The fundamental operations in YARV revolve around manipulating the stack data structure. This note explores the primary stack manipulation instructions that push values onto the stack - the building blocks of Ruby program execution.
Instruction Overview
All YARV instructions follow a pattern:
- Read values from the stack (if needed)
- Perform an operation
- Push result(s) back onto the stack
The “push” family of instructions are the simplest - they only push values without reading from the stack first.
putnil - Pushing Nil
The putnil
instruction is the simplest YARV instruction. It pushes Ruby’s nil
value onto the stack.
Pseudocode:
# instruction: putnil
stack.push(nil)
Example:
$ ruby --dump=insns -e 'nil'
Stack visualization:
Before putnil: After putnil:
┌─────────────┐ ┌─────────────┐
│ (empty) │ │ nil │ ← top
└─────────────┘ └─────────────┘
Characteristics:
- No operands (simplest instruction)
- Always pushes the exact same value
- Used when
nil
is explicitly referenced in code
putobject - Pushing Known Objects
The putobject
instruction pushes compile-time known values onto the stack. This includes:
- Booleans (
true
,false
) - Numbers (integers, floats)
- Symbols (
:symbol
) - Frozen strings with the
frozen_string_literal: true
pragma
Pseudocode:
# instruction: putobject object
stack.push(object)
Examples:
# Boolean
$ ruby --dump=insns -e 'true'
# => putobject true
# Number
$ ruby --dump=insns -e '42'
# => putobject_INT2FIX_1_ # optimized for 1
# => putobject 42 # general case
# Symbol
$ ruby --dump=insns -e ':hello'
# => putobject :hello
Stack visualization:
putobject 42:
┌─────────────┐
│ 42 │ ← top
└─────────────┘
Multiple objects:
┌─────────────┐
│ :symbol │ ← top (most recent)
├─────────────┤
│ 42 │
├─────────────┤
│ true │ (oldest)
└─────────────┘
Optimized Variants
YARV includes specialized instructions for common values:
Instruction | Purpose | Value |
---|---|---|
putobject_INT2FIX_0_ | Push integer 0 | 0 |
putobject_INT2FIX_1_ | Push integer 1 | 1 |
These optimizations reduce bytecode size and improve performance for frequently-used values.
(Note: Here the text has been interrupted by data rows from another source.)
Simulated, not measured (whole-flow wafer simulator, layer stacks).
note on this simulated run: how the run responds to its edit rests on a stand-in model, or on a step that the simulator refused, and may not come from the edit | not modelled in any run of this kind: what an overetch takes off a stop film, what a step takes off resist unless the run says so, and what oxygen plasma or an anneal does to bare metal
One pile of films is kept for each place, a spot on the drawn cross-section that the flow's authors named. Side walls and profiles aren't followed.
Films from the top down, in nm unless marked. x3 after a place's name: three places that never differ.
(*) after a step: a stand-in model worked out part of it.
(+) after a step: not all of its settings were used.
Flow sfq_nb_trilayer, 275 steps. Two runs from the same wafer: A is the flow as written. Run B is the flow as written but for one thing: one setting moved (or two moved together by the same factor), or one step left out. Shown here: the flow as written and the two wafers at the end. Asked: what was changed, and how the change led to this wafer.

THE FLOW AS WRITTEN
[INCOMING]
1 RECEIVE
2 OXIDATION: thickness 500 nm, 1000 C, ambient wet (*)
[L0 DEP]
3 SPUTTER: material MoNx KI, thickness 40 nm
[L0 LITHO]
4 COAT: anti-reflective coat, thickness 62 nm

putstring - Pushing Unfrozen Strings
Unlike putobject
, the putstring
instruction handles mutable (unfrozen) strings. Critically, it duplicates the string during the push operation.
Pseudocode:
# instruction: putstring string
stack.push(string.dup)
Why duplication?
Ruby strings are mutable by default. If the VM pushed the same string instance every time, mutations would affect all references:
# Without duplication (incorrect):
str = "hello"
str << " world" # Would modify the original string object!
# With duplication (correct):
str = "hello" # Gets a new copy
str << " world" # Modifies only this copy
Example:
$ ruby --dump=insns -e '"hello"'
# => putstring "hello"
Stack visualization:
putstring "hello":
┌─────────────────┐
│ "hello" (copy) │ ← top
└─────────────────┘
Each execution creates a new string instance
Performance consideration:
String duplication has overhead. This is why frozen strings (using putobject
) are faster - they can be reused without copying.
See string mutability in Ruby for deeper exploration.
duparray - Duplicating Arrays
The duparray
instruction duplicates and pushes array literals containing compile-time known values.
Pseudocode:
# instruction: duparray array
stack.push(array.dup)
Example:
$ ruby --dump=insns -e '[1, 2, 3]'
# => duparray [1, 2, 3]
Stack visualization:
duparray [1, 2, 3]:
┌──────────────────┐
│ [1, 2, 3] (dup) │ ← top
└──────────────────┘
Why duplication?
Like strings, arrays are mutable. Each array literal in the source code should produce a distinct array object:
arr = [1, 2, 3]
arr << 4 # Doesn't affect other [1,2,3] literals
Limitation:
Only works for arrays with compile-time known elements. Dynamic arrays require different instructions:
[1, 2, 3] # duparray
[1, x, 3] # newarray (different instruction)
duphash - Duplicating Hashes
The duphash
instruction mirrors duparray
but for hash literals.
Pseudocode:
# instruction: duphash hash
stack.push(hash.dup)
Example:
$ ruby --dump=insns -e '{a: 1, b: 2}'
# => duphash {a: 1, b: 2}
Stack visualization:
duphash {a: 1, b: 2}:
┌─────────────────────┐
│ {a:1, b:2} (dup) │ ← top
└─────────────────────┘
Characteristics:
- Duplicates the hash on each execution
- Keys and values must be compile-time known
- Maintains hash insertion order (Ruby 1.9+)
Instruction Design Patterns
These instructions reveal important YARV design principles:
1. Immutable vs Mutable
- Immutable objects (numbers, symbols,
nil
):putobject
- Mutable objects (strings, arrays, hashes):
dup*
instructions
2. Optimization Opportunities
- Specialized instructions for common cases
- Reduced operand encoding for frequent values
- Frozen string literals avoid duplication overhead
3. Stack as Communication
- Instructions communicate through the stack data structure
- Subsequent instructions consume values left by previous ones
- The stack top always contains the most recent result
Instruction Operands
Instructions can have operands - additional data that parameterizes the operation:
putobject 42
^ ^
| |
| +-- Operand (the object to push)
+-- Instruction
Operands are encoded in the bytecode and decoded during execution.